THE RISE OF HISTORICAL CRITICISM
4. CHAPTER IV
IT is evident that here Thucydides is ready to admit the variety of
manifestations which external causes bring about in their workings
on the uniform character of the nature of man. Yet, after all is
said, these are perhaps but very general statements: the ordinary
effects of peace and war are dwelt on, but there is no real
analysis of the immediate causes and general laws of the phenomena
of life, nor does Thucydides seem to recognise the truth that if
humanity proceeds in circles, the circles are always widening.

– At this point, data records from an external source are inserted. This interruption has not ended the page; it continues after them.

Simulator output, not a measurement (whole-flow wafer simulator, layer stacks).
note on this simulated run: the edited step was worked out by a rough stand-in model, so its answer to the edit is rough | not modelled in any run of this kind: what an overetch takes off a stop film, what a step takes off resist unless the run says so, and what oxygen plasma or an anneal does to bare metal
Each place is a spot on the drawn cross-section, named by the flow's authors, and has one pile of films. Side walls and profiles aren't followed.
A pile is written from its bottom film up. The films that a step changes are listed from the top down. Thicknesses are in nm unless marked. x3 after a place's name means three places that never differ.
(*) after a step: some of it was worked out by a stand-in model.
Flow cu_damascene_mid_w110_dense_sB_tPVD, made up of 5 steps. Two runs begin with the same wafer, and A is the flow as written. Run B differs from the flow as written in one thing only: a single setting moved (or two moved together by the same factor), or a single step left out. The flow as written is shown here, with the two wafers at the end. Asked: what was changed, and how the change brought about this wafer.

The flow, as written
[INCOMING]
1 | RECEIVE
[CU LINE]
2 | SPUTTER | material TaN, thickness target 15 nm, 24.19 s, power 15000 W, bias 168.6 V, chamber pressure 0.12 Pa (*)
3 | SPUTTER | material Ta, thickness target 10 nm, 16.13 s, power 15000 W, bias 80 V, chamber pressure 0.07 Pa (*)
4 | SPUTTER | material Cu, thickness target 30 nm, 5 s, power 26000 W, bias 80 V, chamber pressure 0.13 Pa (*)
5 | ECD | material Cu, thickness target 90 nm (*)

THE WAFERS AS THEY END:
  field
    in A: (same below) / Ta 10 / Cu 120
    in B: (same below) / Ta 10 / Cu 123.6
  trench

Perhaps we may say that with him the philosophy of history is
partly in the metaphysical stage, and see, in the progress of this
idea from Herodotus to Polybius, the exemplification of the Comtian
Law of the three stages of thought, the theological, the
metaphysical, and the scientific: for truly out of the vagueness
of theological mysticism this conception which we call the
Philosophy of History was raised to a scientific principle,
according to which the past was explained and the future predicted
by reference to general laws.
Now, just as the earliest account of the nature of the progress of
humanity is to be found in Plato, so in him we find the first
explicit attempt to found a universal philosophy of history upon
wide rational grounds. Having created an ideally perfect state,
the philosopher proceeds to give an elaborate theory of the complex
causes which produce revolutions, of the moral effects of various
forms of government and education, of the rise of the criminal
classes and their connection with pauperism, and, in a word, to
create history by the deductive method and to proceed from a priori
psychological principles to discover the governing laws of the
apparent chaos of political life.
There have been many attempts since Plato to deduce from a single
philosophical principle all the phenomena which experience
subsequently verifies for us. Fichte thought he could predict the
world-plan from the idea of universal time. Hegel dreamed he had
found the key to the mysteries of life in the development of
freedom, and Krause in the categories of being. But the one
scientific basis on which the true philosophy of history must rest
is the complete knowledge of the laws of human nature in all its
wants, its aspirations, its powers and its tendencies: and this
great truth, which Thucydides may be said in some measure to have
apprehended, was given to us first by Plato.